The other differences in amplitudes fall in two time-windows associated with both hypothesized loci of AoA effects. The modulation of amplitudes observed between 220 and 250 ms, falls within the time-window estimated for lexical-semantic encoding process (Indefrey and Levelt 2004); it therefore seems to support the hypothesis of a lexical-semantic locus of AoA effect (e.g., Belke et al. 2005; Johnston and Barry 2005). However, further differences in amplitudes between early- and late-acquired words also appeared in a time-window corresponding to lexical-phonological encoding (330–350 ms after picture onset and around 280 ms before RT). It seems therefore impossible to distinguish among possible loci of AoA effects only on the basis of waveform analyses.

By contrast, a unique time-window differentiates early- from late-acquired words if consistent differences observed across all analyses are considered. In the spatio-temporal analysis, the same scalp topographies appeared in the two AoA conditions, but a longer period of stable topography characterised the late-acquired words data relative to early-acquired words. This difference in duration was observed on a stable topographical map originating around 350 ms and lasting 32 ms longer for late-acquired words. As a consequence, the beginning of the following stable electric field configuration (map G in Fig. 2) was shifted (appeared later for late-acquired words).

Therefore, the joint results from waveform analysis and from spatio-temporal segmentation seem to be in line with the lexical-phonological hypothesis of AoA effects, as both indicate differences between early- and late-acquired words falling within the time-window that has previously been associated with lexical-phonological processes during picture naming (i.e., the time-window between 275 and 450 ms, Indefrey and Levelt 2004). The duration of the stable topography during this time-period (map F in Fig. 2) was on average 32 ms shorter for early-acquired words than for late-acquired words, suggesting that lexical-phonological encoding processes take longer for late-acquired words than for early-acquired words. Crucially, this result can be directly linked to the significant 26 ms difference observed in the behavioural results, as the difference in map duration between AoA conditions is very close to the difference observed in RTs.

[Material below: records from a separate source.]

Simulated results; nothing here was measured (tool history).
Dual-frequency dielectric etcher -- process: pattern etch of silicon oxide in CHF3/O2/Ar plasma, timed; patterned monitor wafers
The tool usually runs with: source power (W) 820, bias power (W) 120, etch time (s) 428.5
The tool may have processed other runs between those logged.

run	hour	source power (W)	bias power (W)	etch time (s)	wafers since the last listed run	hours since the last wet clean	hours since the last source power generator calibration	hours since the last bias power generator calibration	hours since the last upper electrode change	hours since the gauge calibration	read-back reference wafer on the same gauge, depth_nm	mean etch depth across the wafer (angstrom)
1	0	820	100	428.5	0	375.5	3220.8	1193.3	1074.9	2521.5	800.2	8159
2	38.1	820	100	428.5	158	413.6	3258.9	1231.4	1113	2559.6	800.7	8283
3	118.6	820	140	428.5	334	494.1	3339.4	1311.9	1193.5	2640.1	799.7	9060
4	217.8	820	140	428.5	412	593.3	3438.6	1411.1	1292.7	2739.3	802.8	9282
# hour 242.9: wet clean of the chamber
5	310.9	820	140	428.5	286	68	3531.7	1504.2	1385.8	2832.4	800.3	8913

In sum, AoA modulated response latencies (early-acquired words were produced faster than late-acquired ones), indicating increased processing time-cost for late-acquired words, which can be linked to the longer duration observed on a stable topography falling within the time-window associated to phonological encoding. Amplitudes also differed in time-windows corresponding to the beginning and to the end point of this period of stable topographical map.

To our knowledge only two studies have explored AoA effects with ERPs, one with a lexical decision task (Tainturier et al. 2005), the other with a word reading task (Cuetos et al. 2009). Cuetos et al. also suggested a lexical-phonological locus for their AoA effect. However, these results are hardly comparable with our data as their (silent) word reading task does not entail conceptually driven word production as in a picture naming tasks (see the “Introduction”). By contrast, we can attempt an integration of our results with ERP studies analyzing the effect of lexical frequency in picture naming tasks (Strijkers et al. 2010). Indeed, according to the points raised in the Introduction, both variables (lexical frequency and AoA) affected picture naming latencies in previous behavioural investigations, or they might be linked or confused, especially when they are not adequately manipulated (Zevin and Seidenberg 2002, 2004).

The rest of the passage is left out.